Announcing the 2018 Morrison Prize Contest Winners:
Hari M. Osofsky and Jacqueline Peel, for their article, “Energy Partisanship,” 65 Emory Law Journal 695 (2016)
The Morrison Prize is a $10,000 cash prize awarded annually to the author(s) of the most impactful sustainability-related legal academic paper published in North America during the previous year. The prize winner(s) will present the winning paper in a plenary session at the fourth annual Sustainability Conference of American Legal Educators on May 11, 2018, at ASU’s Sandra Day O’Connor College of Law.

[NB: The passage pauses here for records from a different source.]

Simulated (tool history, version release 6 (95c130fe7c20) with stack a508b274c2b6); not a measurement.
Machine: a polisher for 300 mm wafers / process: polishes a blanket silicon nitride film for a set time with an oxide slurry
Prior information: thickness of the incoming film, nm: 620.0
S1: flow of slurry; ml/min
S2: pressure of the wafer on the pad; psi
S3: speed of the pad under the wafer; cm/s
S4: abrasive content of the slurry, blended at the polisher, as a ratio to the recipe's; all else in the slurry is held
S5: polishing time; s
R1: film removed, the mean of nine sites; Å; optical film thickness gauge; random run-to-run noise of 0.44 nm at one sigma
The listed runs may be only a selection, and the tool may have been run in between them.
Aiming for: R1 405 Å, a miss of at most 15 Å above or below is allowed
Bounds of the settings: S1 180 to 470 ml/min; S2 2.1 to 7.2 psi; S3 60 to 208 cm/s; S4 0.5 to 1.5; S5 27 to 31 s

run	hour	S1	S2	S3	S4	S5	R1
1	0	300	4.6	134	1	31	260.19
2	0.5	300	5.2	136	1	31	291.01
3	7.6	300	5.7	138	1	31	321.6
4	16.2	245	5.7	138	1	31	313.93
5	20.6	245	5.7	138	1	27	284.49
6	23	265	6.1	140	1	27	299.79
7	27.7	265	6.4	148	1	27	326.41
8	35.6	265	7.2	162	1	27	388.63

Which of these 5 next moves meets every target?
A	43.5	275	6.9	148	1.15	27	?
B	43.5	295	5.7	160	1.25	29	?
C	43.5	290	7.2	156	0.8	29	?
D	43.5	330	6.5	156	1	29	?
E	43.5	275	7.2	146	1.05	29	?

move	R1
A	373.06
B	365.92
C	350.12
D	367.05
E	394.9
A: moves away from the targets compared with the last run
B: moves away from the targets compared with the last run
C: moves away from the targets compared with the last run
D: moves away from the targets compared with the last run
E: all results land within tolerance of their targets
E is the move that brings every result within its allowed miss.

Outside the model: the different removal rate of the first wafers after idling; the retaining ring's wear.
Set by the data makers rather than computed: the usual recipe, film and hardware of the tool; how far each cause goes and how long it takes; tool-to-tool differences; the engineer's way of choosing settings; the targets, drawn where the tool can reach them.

Interested in submitting an entry for the 2019 Morrison Prize Contest? The Call for Entries is released in early fall and papers must be postmarked by December. E-mail Lauren.Burkhart@asu.edu to be added to our mailing list for Morrison Prize and Conference announcements!
The Morrison Prize contest is open to full-time law professors who have published environmental sustainability-related papers in printed U.S. or Canadian legal academic journals during the contest period. All papers appearing in a qualifying journal’s final 2016 issue or in an issue printed and circulated prior to November 15, 2017, fall within the 2018 contest period. Works-in-progress and papers that are not published in print form before the deadline are not eligible. Papers focused on topics in environmental law, water law, energy law, natural resources law, land use law, disaster law, climate change law, agricultural law meet the subject matter requirements for eligibility.
Judging Process and Criteria:
The Morrison Prize seeks to recognize the paper published within the eligibility period that is likely to have the most significant positive long-term impact on the advancement of the environmental sustainability movement. All eligible papers entered into the prize contest will undergo independent review and scoring by a diverse group of full-time law professors who teach in environmental sustainability-related areas at four different accredited North American law schools.
The contest scoring system focuses primarily on a paper’s (i) quality and originality of analysis (20%) and (ii) potential for real-world impact on policy developments directly related to environmental sustainability goals (80%). The author’s seniority, home institution, reputational stature and existing body of research are not relevant to the scoring process.